432 Franklin Avenue, Brooklyn (four blocks away)
This is one of my favorite places to drink in Brooklyn, and where I have rung in both New Years that I’ve spent in New York. It’s a legitimate dive, so fair warning to those who say they like dive bars but also want to order something muddled. It feels sort of like a VFW that was decorated by a teenager who really loved the Obamas. They have a beer and a shot special, although I can’t in good conscience tell you to order a whiskey because the whiskey you’ll get is somehow clear?

I stuck with just the beer because, at this point in my life if I am going to more than one location in an evening, and I don’t want to die, I need to stick to my old friend Miller High Life. Plus, the whiskey was clear. I’m... not really capturing the magic of Tip Top here. It might be the sort of place you need to experience for yourself, but the bartenders are uniformly delightful and ours was very excited to share her own favorite bars. The integrity of the premise of this exercise was called into question when she mentioned that she generally drinks either at home in Jersey or in Midtown because her day job is at Goldman Sachs. Sensing my trepidation, she was wise and kind enough to give us multiple local suggestions, so we settled on a nearby spot called Mirrors.

284 Grand Avenue, Brooklyn (the time it takes to smoke one cigarette away)
I suspect the bartender at Tip Top thought my friend and I were fucking, because I can only describe this place as “what if a neighborhood bar also felt horny.” It’s great. There are a few tables, but I always recommend sitting at the bar, especially in places like this where it seems that everyone else there knows each other, so you’re almost guaranteed to overhear some great gossip. It’s a place where you could easily become a regular, and I’m guessing it would only take three or four visits before Andy behind the bar was handing me a beer before I hit my seat. He also pours very generously, as my friend discovered.

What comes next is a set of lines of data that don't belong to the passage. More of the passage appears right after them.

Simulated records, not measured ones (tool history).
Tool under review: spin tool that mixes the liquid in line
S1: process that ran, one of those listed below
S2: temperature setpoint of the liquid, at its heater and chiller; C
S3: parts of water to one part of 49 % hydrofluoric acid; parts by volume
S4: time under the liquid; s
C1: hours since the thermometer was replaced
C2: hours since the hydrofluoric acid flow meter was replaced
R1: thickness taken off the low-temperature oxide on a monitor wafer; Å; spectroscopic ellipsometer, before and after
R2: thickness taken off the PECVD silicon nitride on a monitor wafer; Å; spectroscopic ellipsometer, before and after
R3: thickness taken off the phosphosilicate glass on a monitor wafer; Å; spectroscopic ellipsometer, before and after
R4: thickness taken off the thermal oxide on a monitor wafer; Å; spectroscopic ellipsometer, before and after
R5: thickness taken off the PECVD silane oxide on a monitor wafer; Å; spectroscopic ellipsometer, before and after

A warning: There is a key to the bathroom that hangs on a wall nowhere near the bathroom. I can’t explain this system, only tell you about it in advance so you’re not stuck standing outside a locked but empty bathroom, politely trying the door a couple times, like a complete ass. I certainly didn’t do this. Once again, my question was well-received, and Andy seemed legitimately happy to chat about his own favorite spots. Looking to switch things up from my beloved Champagne of beers, he sent us to Mayflower.

Aita
Aita

132 Greene Avenue, Brooklyn (close enough to not have to use the bathroom at Mirrors)
This probably also counts as a cool bar, which I will take as a compliment from Andy. They serve a well-edited menu of cocktails and beer, they played Modest Mouse ironically, I think? There was at least one gentlemen who had a personality mustache. However, it’s much smaller than Doris so fewer hot people can fit in the room, which makes it less overwhelming. I would be reasonably pleased if someone suggested this place for a first date. I ordered one of the cocktails, and it was very good, and to the best of my recollection, it was pink. My second piece of advice to you is always remember to eat dinner before you go to multiple bars in a night. This is more advice I have never actually taken myself.

Sitting at the bar instead of a table once again paid off. We had a nice chat with the bartender while he made simple syrup about what constitutes a legitimate dive bar, and what a rare and precious thing they can be. He told us his fiancé is a native New Yorker who basically grew in various bars around South Brooklyn. So, I had high hopes when he sent us to a spot I’d never heard of, that has apparently been around for years.

Nope, not going to tell you.

Here are two true things: 1) the place he sent us to was my favorite bar of the night, and 2) I will probably never go back. An important thing to know about bars, and what makes bartenders singularly good at recommending them, is that it has nothing at all to do with drink menus or decor. A bar is people, resisting all the ways the world tells us we are alone and choosing the spend time near other people. On a good night, the right bar feels like a clemency, and a way to find joy with each other. This particular bar was joyful in a way I was probably fucking up by being there. In the same way, a group of straight girls should think long and hard about making a gay bar their regular hangout, or extremely white recent transplants like myself should think about walking into any old spot like they own the place. I sincerely hope it never closes.

The Corners
Courtesy of The Corners

395 Nostrand Avenue, Brooklyn (a three-minute walk from Doris, i.e., we’ve come full circle)
Since I collect recommendations for five bars but decided to keep the last one a secret, I’ll give you my own no-longer-a-bartender recommendation. This is a bar I’ve only recently started going to but it’s one of those places you immediately know you’ll come back to again and again. The staff is genuine and welcoming, there are plenty of seats at the bar, and it feels a bit like a hidden gem. Which, strangely enough, speaks to something I started thinking about near the end of this adventure. For all the fun of skipping from one place to the next, there’s something undeniably valuable in sticking around. Sort of like endlessly swiping on Tinder because the next person might be better, you can go down a rabbit hole of places and never really feel at home. Now that I’ve proven to myself my theory is correct, I’m taking renewed comfort in the places that ask me to stay. If you come to The Corners and act like an idiot, please do not mention that I sent you.